Cleanalytix is a modular Python library for profiling, scoring, and cleaning tabular datasets.

These details have not been verified by PyPI

Project links

Project description

Cleanalytix

Profiling, scoring, cleaning, and production-quality monitoring for pandas tabular data.

Cleanalytix is a pandas-first data quality library for teams that need more than a one-off profiling report, but do not want to wire together separate tools for scoring, cleaning, recommendations, and production drift checks.

The main entrypoint, Run_DQ_Pipeline, accepts one or more baseline datasets and can optionally compare them against matching production/new datasets. It returns structured pandas DataFrames for scores, metadata, recommendations, cleaning changes, before/after summaries, and production monitoring signals.

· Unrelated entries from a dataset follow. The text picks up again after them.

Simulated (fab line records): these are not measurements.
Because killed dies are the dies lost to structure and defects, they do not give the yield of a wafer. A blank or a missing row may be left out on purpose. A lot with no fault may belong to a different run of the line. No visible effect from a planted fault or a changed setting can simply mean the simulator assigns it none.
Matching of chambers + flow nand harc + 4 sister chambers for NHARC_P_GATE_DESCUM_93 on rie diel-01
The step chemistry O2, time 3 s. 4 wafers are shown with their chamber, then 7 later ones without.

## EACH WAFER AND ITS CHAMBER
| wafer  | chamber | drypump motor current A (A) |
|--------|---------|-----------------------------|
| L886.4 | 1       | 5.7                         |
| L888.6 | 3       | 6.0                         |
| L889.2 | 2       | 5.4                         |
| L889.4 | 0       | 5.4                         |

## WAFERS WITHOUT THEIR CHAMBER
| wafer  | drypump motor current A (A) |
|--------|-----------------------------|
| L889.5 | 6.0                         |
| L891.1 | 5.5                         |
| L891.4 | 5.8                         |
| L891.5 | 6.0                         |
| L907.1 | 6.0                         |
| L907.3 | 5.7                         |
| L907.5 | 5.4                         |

from cleanalytix import Run_DQ_Pipeline

A lowercase alias is also available:

from cleanalytix import run_dq_pipeline

Both names call the same pipeline.

Why Cleanalytix?

Most tabular data quality work ends up split across notebooks, ad hoc checks, and manual cleanup scripts. Cleanalytix keeps that workflow in one reproducible pipeline:

Need	What Cleanalytix provides
Understand a dataset quickly	Column-level profiling, missingness, uniqueness, outliers, type errors, whitespace issues, rare categories, duplicate percentage, and distribution metrics
Turn quality metrics into one score	Dataset-level DQ scores with configurable thresholds, weights, and scoring modes
Get actionable next steps	Rule-based cleaning recommendations with stable rule IDs and issue names
Clean safely	Optional non-interactive or interactive cleaning with a change log
Compare production data	Baseline vs production/new data paths with PSI, JS divergence, and reference-aware production metadata
Preserve outputs	A stable result dictionary with named DataFrame artifacts for downstream reporting

Cleanalytix is intentionally library-shaped. It does not require a dashboard server, database connection, or custom runtime. If your data is in a pandas DataFrame, you can run the pipeline.

Features

Baseline dataset profiling and scoring
Multiple dataset support through list-based inputs
Optional production/new dataset monitoring
Optional automatic cleaning
Optional interactive cleaning prompts
Custom business rules per column
Configurable DQ thresholds
Configurable metric weights
Linear and exponential scoring modes
Type inference for baseline and optional type inference for production data
Stable output structure for reports, notebooks, tests, and validation runs
Real-world validation workflow with reproducible dataset placement instructions

Pipeline Flow

flowchart LR
    A["Input pandas DataFrames"] --> B["Infer and stabilize types"]
    B --> C["Generate column metadata"]
    C --> D["Build cleaning recommendations"]
    C --> E["Prepare scoring metrics"]
    E --> F["Compute DQ scores"]
    D --> G{"cleaning=True?"}
    G -- "No" --> H["Return base_data"]
    G -- "Yes" --> I["Apply recommended fixes"]
    I --> J["Re-profile cleaned data"]
    J --> K["Compute cleaned scores"]
    K --> H
    H --> L{"new_dataset_list provided?"}
    L -- "No" --> M["prod_data = {}"]
    L -- "Yes" --> N["Learn baseline reference profile"]
    N --> O["Profile production data"]
    O --> P["Adjust production metadata with reference profile"]
    P --> Q["Score and optionally clean production data"]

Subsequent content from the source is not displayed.